2-year mark for Susan Powell case
When news reports broadcast the discovery of a body in remote wilderness locations, Denise Cox's world stops for a while.
With each gruesome discovery she wonders: Could this be her sister?
So far, it's an answer Cox and the rest of her family are still waiting for as time marches on without answers in the case of 28-year-old mother of two Susan Cox Powell, who was last seen on Dec. 6, 2009.
"I hate when they find someone's remains. I lose a lot of sleep until they identify them," said Cox, 32, the older sister of Powell, in an interview from her home in Washington state. "I'm upset and frustrated that after two years we still have no answers. It is really hard with no closure and not knowing where my sister is."
So friends of the Coxes and Powell will do what they can, hosting service events and sharing memories.
Cox plans to spend time with her sister's children, Charlie, 6, and Braden, 4. The Cox family had limited interaction with the boys following Powell's disappearance as tensions rose between the woman's family and her husband, Josh, who is the only publicly named person of interest in the case. Josh Powell moved the boys back to his wife's and his own hometown of Puyallup, Wash., shortly after she disappeared.
But a judge in October granted temporary custody of the boys to Susan Powell's parents, Chuck and Judy Cox, after Washington child-protection workers removed them from the care of their father. The boys had been living with their father in the home of their grandfather, Steve Powell. But police arrested Steve Powell on Sept. 22 on charges of voyeurism and possessing child pornography. Police have said they are investigating who else living in the home may have known of Steve Powell's activities.
Time with the boys now is a chance to reconnect since the Powell and Cox families have clashed over Susan Powell's case, Cox said. She said she often shares memories of her sister with her nephews and keeps photos of the woman everywhere.
"Braden doesn't have as many memories as Charlie, but they both love looking at pictures of their mom," Cox said. "We can and do talk about my sister around the boys. I don't ever want them to forget her."
Cox said she wears a purple bracelet at all times, which serves as a conversation starter to people interested in learning more about her sister. A wolf necklace, symbolic of her sister's love of the animal, and a pin with Powell's photo also help Cox feel closer to her sister.
"I carry her with me constantly," she said.
In Utah, Powell's friends are also preparing for the unavoidable milestone marking two years since Powell vanished.
Kiirsi Hellewell, a close friend of Powell's as well as her neighbor in West Valley City, is organizing a drive to benefit the Christmas Box House, a shelter for children removed from homes because of abuse or neglect. Items will be collected at a Monday evening event.

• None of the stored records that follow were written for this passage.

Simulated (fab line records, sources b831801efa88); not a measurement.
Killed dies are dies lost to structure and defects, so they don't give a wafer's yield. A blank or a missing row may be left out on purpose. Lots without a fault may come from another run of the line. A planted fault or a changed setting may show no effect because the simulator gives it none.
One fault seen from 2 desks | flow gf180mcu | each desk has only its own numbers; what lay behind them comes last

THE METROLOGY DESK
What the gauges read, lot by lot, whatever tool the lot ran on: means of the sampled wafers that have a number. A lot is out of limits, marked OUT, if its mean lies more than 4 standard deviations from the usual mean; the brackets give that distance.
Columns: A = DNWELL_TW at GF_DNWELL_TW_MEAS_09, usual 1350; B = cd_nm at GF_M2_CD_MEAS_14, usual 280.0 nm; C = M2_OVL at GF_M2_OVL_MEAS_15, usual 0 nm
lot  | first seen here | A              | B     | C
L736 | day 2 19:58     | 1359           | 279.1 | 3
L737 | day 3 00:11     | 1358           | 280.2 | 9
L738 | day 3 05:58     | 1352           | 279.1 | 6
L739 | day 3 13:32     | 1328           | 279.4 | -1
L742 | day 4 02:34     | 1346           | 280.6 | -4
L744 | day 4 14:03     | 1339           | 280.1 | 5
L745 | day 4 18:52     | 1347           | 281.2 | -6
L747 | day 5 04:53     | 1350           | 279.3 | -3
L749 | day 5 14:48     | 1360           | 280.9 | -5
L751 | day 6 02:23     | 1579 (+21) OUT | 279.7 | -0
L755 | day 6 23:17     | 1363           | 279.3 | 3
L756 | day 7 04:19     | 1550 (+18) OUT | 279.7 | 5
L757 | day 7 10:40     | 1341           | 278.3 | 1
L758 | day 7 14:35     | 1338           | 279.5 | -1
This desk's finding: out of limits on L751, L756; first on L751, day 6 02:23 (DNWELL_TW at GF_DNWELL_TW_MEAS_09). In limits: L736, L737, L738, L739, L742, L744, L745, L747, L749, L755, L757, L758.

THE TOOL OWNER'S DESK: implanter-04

No one imagined Powell's fate would be a point of contemplation two years after frantic phone calls first started circulating that she couldn't be found after her husband returned home claiming he'd taken the boys on a midnight camping trip, Hellewell said. She said she thinks of Powell daily as a series of "what ifs" roll through her mind.
"It doesn't get any easier with time. Every day I wake up with the nightmare of her disappearance still fresh in my mind. It feels like we really can't move forward without having answers and resolution," Hellewell said.
Anniversary events come with purple balloons, with posters that feature a smiling Powell, with shared tears and renewed pledges to bring her home. The mood is a mix of heavy hearts with fleeting bursts of optimism, that maybe, just maybe, Powell is out there when common sense seems to dictate that she's not coming back.
But as time passes, the stories at gatherings more often slip into the past tense.
"Susan loved to knit," friends recall. "Susan loved her boys."
Cox said speaking about her sister like she'll never return without knowing for certain that is the case is an ongoing challenge.
The family will observe the anniversary of Powell's disappearance quietly, Cox said. Her parents have been guarded in speaking to the media as the court case over the custody of their grandchildren continues.
Cox requested a day off from work for Dec. 6 a day she'll use to think of her sister.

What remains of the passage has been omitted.